Frozen peas, in my opinion, are the highly underrated dinner savior. The pesto is a snap to throw together and is the perfect way to dress up otherwise bland pantry staples. The recipe makes more pesto than you will need for several servings of pasta, but it keeps (and freezes!) well. Make a batch and you're only ever a few minutes away from dinner. Try leftover pesto as a sandwich/wrap/pita spread if your lunch is in need of a pick-me-up.
Proper, well-behaved pesto should have some Parmesan or other cheese in it. But proper, well behaved pesto probably shouldn't have peas in it. Since we're already breaking all of the rules here, I went ahead and made this without any cheese (because I didn't have any, if I'm being honest). If you are more prepared than I, go ahead and try the pesto with 1/2 cup of grated Parmesan or Romano thrown in at the very end. A little cheese never hurt anyone.
Keep a bag of chopped kale in the freezer beside your peas to ensure that you can throw this meal together at a moment's notice, but if you don't have kale on hand try it with other greens. Spinach or swiss chard would both work well. Arugula would give it a great peppery kick. Play around with your favorite greens! —kangarhubarb
Test Kitchen Notes
WHO: Kangarhubarb is a nurse by day, expert gardener by weekend.
WHAT: A freezable, batchable (vegan!) pesto.
HOW: Make a "pesto" out of defrosted frozen peas, parsley, lemon juice, almonds, and balsamic vinegar. Toss the pesto with cooked soba noodles, along with additional peas and kale.
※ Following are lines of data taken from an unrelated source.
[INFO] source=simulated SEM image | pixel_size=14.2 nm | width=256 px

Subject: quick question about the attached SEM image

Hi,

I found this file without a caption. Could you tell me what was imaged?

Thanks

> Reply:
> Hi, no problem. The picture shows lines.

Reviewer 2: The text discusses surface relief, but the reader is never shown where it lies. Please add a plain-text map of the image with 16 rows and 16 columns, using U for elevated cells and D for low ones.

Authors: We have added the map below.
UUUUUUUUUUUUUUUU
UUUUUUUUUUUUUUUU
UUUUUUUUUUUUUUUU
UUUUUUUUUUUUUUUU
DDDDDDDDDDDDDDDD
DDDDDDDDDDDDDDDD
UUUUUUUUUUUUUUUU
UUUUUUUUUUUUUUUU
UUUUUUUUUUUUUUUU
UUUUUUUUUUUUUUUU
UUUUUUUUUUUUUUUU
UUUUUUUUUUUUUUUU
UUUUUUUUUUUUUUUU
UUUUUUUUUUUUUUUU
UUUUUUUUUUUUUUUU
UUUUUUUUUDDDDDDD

WHY WE LOVE IT: With all of the peas in this recipe, you may expect the result to be a little one-noted, but the opposite is true: The lemon brightens the pesto, the soba adds an earthiness, and the balsamic vinegar and kale bring a depth to the dish. *If* you have any left over, place it in an airtight container to freeze, then spoon it over your favorite pasta on a rainy day. —Elizabeth
For the parsley-pea pesto:
frozen peas, defrosted
fresh Italian flat-leaf parsley, roughly chopped
Add all ingredients except olive oil to a food processor and pulse until roughly combined.
Add 1/4 cup olive oil and continue pulsing until mixture comes together. Add more olive oil, 1 tablespoon at a time, if pesto needs to be thinned out. You want it to be loose enough that it will lightly coat your noodles.
For the soba with kale:
Bring a small pot of water to a boil and salt generously. Once water has come to a boil, add dried soba noodles, give a good stir, turn off the heat and cover. Set aside for 4 to 5 minutes. I like my soba al dente and find that it is very easy to overcook. This method ensures that the noodles maintain their bite.
While noodles are cooking, place the frozen peas in a small bowl and add some water. Heat them in the microwave for 2 to 3 minutes on high, stirring halfway through, or until defrosted.
Once noodles and peas are cooked, drain both and return to the pot. Add chopped kale and pesto. Toss to coat evenly. You're done! Enjoy!